Herot (or Heorot, in some versions) is the name Hrothgar's mead hall in the epic poem Beowulf. It is the main fortress for the Danes and a major symbol of wealth, power, and control. Before Grendel begins attacking the fortress, one can view it as a symbol of security, order, and civilization, as a structured haven safe from the chaos of the wilderness. 

After Grendel attacks Herot, the hall is understandably left in disarray, and no Dane is brave enough to spend too much time there, especially after dark. Essentially, Grendel's raids subvert Herot's image as a safe fortress, and so the order of Hrothgar's reign is accordingly also brought into question. In a nutshell, after Grendel's attacks Herot comes to symbolize disorder, chaos, and weakness.

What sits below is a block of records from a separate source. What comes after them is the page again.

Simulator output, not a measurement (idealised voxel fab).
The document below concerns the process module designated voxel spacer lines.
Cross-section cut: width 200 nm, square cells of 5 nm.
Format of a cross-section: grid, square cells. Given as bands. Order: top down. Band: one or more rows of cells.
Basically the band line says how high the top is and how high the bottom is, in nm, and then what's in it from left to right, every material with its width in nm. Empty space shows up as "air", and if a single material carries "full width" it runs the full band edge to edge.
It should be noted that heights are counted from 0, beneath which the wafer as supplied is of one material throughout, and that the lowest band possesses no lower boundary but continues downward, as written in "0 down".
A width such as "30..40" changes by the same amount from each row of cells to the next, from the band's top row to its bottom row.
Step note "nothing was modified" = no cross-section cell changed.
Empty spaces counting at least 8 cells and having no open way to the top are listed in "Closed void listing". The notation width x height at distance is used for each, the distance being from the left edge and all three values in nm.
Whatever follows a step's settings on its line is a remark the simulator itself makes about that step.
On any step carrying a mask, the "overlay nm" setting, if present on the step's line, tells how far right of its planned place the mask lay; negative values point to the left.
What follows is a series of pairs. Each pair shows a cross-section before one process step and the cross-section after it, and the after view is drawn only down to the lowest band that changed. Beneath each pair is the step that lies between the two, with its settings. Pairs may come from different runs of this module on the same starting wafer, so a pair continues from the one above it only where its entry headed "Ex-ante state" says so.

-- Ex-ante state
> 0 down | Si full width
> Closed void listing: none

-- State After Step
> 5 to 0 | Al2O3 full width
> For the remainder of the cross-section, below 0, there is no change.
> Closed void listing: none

It is impossible not to read a religious layer onto this idea. Grendel is generally taken to be a descendent of Cain, the exiled Biblical character who murdered his brother, Abel. As such, Grendel represents the heathen barbarity cast out of God's community. In contrast, Hrothgar's Herot can be seen as a symbol of Christian order and security, as a community favored by God. As such, the different phases of Herot can also be seen as different phases of Christian spirituality; on the one hand, you have the peace of God's approval and, on the other, you have the disarray following the dismantling chaos of "heathen" culture. In many ways, therefore, Herot's development can be seen as a commentary on what is perceived to be religious virtue as opposed to what is not. 

pschank | Student

Heorot was a mead-hall, or the seat of power for the Danes. It is the main gathering space for celebrations as well as functioning as a throne room for their leader, King Hrothgar. If you think of a medieval castle, it would be the king's castle. It was also known as the greatest hall known, and as such would have been seen as the epitome of Danish wealth and power. As long as there is light and feasting there, Hrothgar is able to display his power.


After Grendel comes, it is abandoned. No one will risk spending a single night there for fear of being killed by Grendel. It goes from a place of light and feasting to darkness and despair. It shows Hrothgar as weak and unable to truly rule effectively since he cannot even live in his own home, or drive off the monster that plagues his people. In a place where there was once life, now there is only death.